Recent analysis of poll data by Gallup shows that Salt Lake City’s lesbian, gay, bisexual and transgender community ranks among the highest in the nation per capita. This comes as little surprise to Utah’s LGBT population, as it is considered one of those “everyone knows that” statistics. It is, however, headline-worthy in news outlets across the nation, as assumptions of Utah’s conservative bent translates to how LGBT people are treated.
In more than 374,000 Gallup Daily tracking interviews conducted between June 2012 and December 2014, Gallup asked, “Do you, personally, identify as lesbian, gay, bisexual or transgender?”

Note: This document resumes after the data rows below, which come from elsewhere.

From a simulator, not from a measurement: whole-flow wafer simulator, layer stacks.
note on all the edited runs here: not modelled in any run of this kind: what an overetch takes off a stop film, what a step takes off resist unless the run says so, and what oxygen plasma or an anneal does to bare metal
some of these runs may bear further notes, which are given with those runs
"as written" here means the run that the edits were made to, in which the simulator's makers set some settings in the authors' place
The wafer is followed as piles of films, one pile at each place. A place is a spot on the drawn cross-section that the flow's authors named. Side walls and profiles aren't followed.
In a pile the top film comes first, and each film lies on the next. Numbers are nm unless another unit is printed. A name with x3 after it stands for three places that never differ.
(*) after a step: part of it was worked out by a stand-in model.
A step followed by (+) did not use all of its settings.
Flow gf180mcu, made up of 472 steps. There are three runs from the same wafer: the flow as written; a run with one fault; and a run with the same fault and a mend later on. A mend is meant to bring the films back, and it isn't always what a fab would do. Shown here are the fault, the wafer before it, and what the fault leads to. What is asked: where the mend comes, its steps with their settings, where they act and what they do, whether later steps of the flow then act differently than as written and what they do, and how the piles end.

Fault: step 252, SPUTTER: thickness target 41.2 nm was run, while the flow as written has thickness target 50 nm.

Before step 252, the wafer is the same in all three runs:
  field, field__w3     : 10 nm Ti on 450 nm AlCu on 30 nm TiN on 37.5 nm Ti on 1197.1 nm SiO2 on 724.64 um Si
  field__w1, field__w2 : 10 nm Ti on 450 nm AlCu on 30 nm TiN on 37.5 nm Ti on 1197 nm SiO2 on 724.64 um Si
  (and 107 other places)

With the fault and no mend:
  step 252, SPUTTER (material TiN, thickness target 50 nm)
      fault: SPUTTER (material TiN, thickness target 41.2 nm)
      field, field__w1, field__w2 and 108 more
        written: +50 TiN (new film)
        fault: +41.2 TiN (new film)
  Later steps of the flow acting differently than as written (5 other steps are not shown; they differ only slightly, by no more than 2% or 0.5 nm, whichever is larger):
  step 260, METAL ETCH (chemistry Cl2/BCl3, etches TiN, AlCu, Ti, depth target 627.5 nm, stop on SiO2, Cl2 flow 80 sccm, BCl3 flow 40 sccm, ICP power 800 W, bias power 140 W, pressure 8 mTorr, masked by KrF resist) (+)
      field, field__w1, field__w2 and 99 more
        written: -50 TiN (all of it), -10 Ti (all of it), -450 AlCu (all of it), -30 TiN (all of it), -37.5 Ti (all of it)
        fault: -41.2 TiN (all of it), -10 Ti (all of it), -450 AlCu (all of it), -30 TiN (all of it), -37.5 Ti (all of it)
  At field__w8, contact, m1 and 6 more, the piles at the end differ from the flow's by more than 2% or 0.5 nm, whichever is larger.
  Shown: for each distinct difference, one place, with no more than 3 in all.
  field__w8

“This is the largest ongoing study of the distribution of the LGBT population in the U.S. on record, and the first time a study has had large enough sample sizes to provide estimates of the LGBT population by [metropolitan statistical area],” Gallup noted in a release.
The LGBT population in the Salt Lake City Metropolitan Statistical Area, consisting of Salt Lake and Tooele counties, is at 4.7 percent, according to the data that has less than a one percent margin. According to the most recently available population data, that means approximately 53,660 people in the area identify as lesbian, gay, bisexual and/or transgender.
“The ranking of Salt Lake City in the top 10 may seem surprising because Utah is one of the most conservative states in the country,” the Gallup release stated. “However, the state recently passed a law prohibiting discrimination based on sexual orientation and gender identity in employment and public accommodation, the first state to do so since 2007. The majority of states still do not have such laws on the books.”
San Francisco ranked highest at 6.2 percent, followed by Portland, Ore. at 5.4 percent. Austin, Tex., New Orleans, Boston and Seattle also ranked higher than Salt Lake City. Los Angeles and Denver trail Salt Lake at 4.6 percent.
Birmingham, Ala. was the lowest ranked at 2.6 percent, followed by Pittburgh, Penn. at 3.0 percent.
According to the Williams Institute of the University of California School of Law, Salt Lake City showed the highest shift in people responding that they are lesbian, gay, bisexual and/or transgender since 1990. Using U.S. Census data in regards to same-sex couples living in the same household, the institute found that Salt Lake City ranked as the 39th in same-sex couples residing together. It is important to note, however, that the Salt Lake City Metropolitan Statistical Area included Weber and Davis counties in 1990.
The Institute says that part of the difference may be attributed to the fact that people are more comfortable now than 25 years ago with identifying as LGBT.
“It can be tempting to interpret differences in the 1990 and 2012-2014 rankings as evidence that the location preferences of LGBT adults (with same-sex couples serving as a proxy for LGBT location patterns in 1990) have changed somewhat over time. But a 2013 Pew Research Center survey showed that just 12 percent of LGBT adults considered the levels of LGBT social acceptance in a city as a major factor in relocation decisions,” Williams Institute’s Gary Gates writes. “While differences in the location preferences of LGBT people compared to their non-LGBT counterparts may explain some of the geographic variation of same-sex couple or LGBT location patterns across metro areas, differences across metro areas in the willingness of residents to identify as LGBT or as part of a same-sex couple are also likely an important explanatory factor.”